These distances (d1, d2), are predetermined distances, for example:
d1=0.02-0.2 mm
d2=0.15-0.4 mm
wherein:

[0076] d1 represents the distance between the top base of the top zone (92d) and the bottom surface of a top part of an adjacent cavity mould (8′) which is extending over the top base;

[0077] d2 represents the distance between a leg of the top zone (92d) and the adjacent wall of a cavity mould (8′).

[0078] The top rims of two adjacent cavity moulds (8′) extend over a part of the top base of the top zone (92d) of the supporting block (92) situated between them, leaving a middle portion of the top base uncovered, with a width (D) of about 1.5 mm to about 6 mm (FIG. 8). Preferably, the width (D) of the middle portion is of about 2 to 4 mm and more preferably about 3.2 mm. The width (D) of the middle portion of about 3.2 mm is preferred because it is the ideal dimension for the standard range of thermoplastic sheet (3) thicknesses as long as the distance (H) measured between the top of the top base of the top zone (92d) and the top rim of an adjacent cavity mould (8′) is not altered above the standard dimensions for a product's rim (usually about 3 to 5 mm). Also, the distance (D) between two adjacent cavity moulds (8′) in the top zone (92d), where the products (2) are formed, cannot be less than:

2×(A+b) [mm], wherein

[0079] A=thickness of a thermoplastic sheet (3) [mm];

[0080] b=a minimum coefficient which is chosen according to the thickness (A) of a thermoplastic sheet (3) [mm];

b is preferably 0.3 to 1.3 mm for the standard thickness (0.3 to 1.2 mm) of a thin-gauge thermoplastic sheet (3).

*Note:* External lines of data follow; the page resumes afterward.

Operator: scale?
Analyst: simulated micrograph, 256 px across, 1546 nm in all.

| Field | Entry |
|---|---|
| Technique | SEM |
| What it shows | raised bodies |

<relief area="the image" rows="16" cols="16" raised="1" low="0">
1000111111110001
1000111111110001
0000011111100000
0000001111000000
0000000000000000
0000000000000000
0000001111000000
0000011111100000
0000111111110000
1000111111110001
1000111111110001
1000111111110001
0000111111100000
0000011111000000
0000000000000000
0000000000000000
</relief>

[0081] A secondary flange (B) of a formed product (2) is a projecting edge of a formed thermoplastic product (2) used for connecting two adjacent formed products (2) in the forming and/or cutting stations of a thermoforming machine.

B=½ of the width (D) of the middle portion [mm] and
the width of the secondary flange (B) usually cannot be less than (A+b).

[0082] This limitation is due to the further alignment of the cutting dies with respect to the formed products (2) inside the cavities (8) in a cutting station of a Form/Cut/Stack thermoforming machine and to the alignment precision of, for example, an auto-centering assembly with a non-zero tolerance.

[0083] Two adjacent secondary flanges (B) of formed plastic products (2) are joined together by a common-edge which falls within the middle portion of the top base of the top zone (92d).

[0084] When the formed plastic products (2) are placed in the cavities (8), for example of a cutting station, the upper tool (11) which comprises a plurality of common-edge cut dies is arranged to sever the adjacent formed plastic products (2) on the common edge, in order to obtain finished thin-gauge plastic products (2). In the Form/Cut/Stack thermoforming machines according to the present invention, the common edges are arranged in the transport direction (x) and/or in a direction (z) perpendicular to the transport direction (x) in the same horizontal plane. The common-edge cut dies are cutting dies with a common-edge/jointed pattern. The design of the common-edge cut dies allows for cut adjacent formed plastic products (2) to be separated from the plastic material (2) more easily and provide for zero trim material between the two patterns. One of the reasons why in a cutting station of a Form/Cut/Stack thermoforming mould, a larger secondary flange (B) of a formed plastic product (2) is needed is related to the cutting tolerances.

[0085] The stepped profile of the supporting block (92), according to the present invention, ensures an increased rigidity of the supporting block (92) and the adjacent cavity moulds (8′) while allowing a proximal arrangement of the adjacent cavity moulds (8′) relative to a central symmetry axis of the supporting block (92) in a vertical cross section through a plane perpendicular to the base plate (91). The increased rigidity also supports the cooling agent's (usually water) pressure acting between the supporting block (92) and the exterior walls of the adjacent cavity moulds (8′).

[0086] The stepped profile and increased rigidity of the supporting block (92), according to the present invention, enable a standardized execution of the water channels for cooling around the cavity moulds (8′), thus eliminating any water flow rate restriction in the water channels. These cooling water channels may be vertical channels with a medium cross section of about 10 to 20 mm.sup.2, placed on the first (92a) and second zones (92b) of the supporting block (92).

[0087] Product ventilation does not suffer due to the stepped re-configuration of the supporting block (92) and of the adjacent cavities (8)/adjacent cavity moulds (8′). The air trapped in the upper areas of the finished products (2) is evacuated for example through ventilation holes and/or channels in the supporting block (92) (FIGS. 7, 11).

[0088] The top zone (92d) of each supporting block (92) which is situated below the cutting surface (130) of the knife pressure box (13) is preferably made from hardened tool steel having a hardness of about 56-60 HRC as mentioned above and the top zone (92d) and the third zone (92c) corresponding to each supporting block (92) which is situated below and inside the periphery of the rectangular parallelepiped enclosure are made from the same material, preferably of an Aluminum alloy selected from a group consisting of 5083, 6082 or 7075 Aluminum alloys.

[0089] What has been described and illustrated herein is an example of the disclosure along with some of its optional features. The terms, descriptions and figures used herein are set forth by way of illustration only and are not meant as limitations. The scope of the disclosure is intended to be defined by the following claims.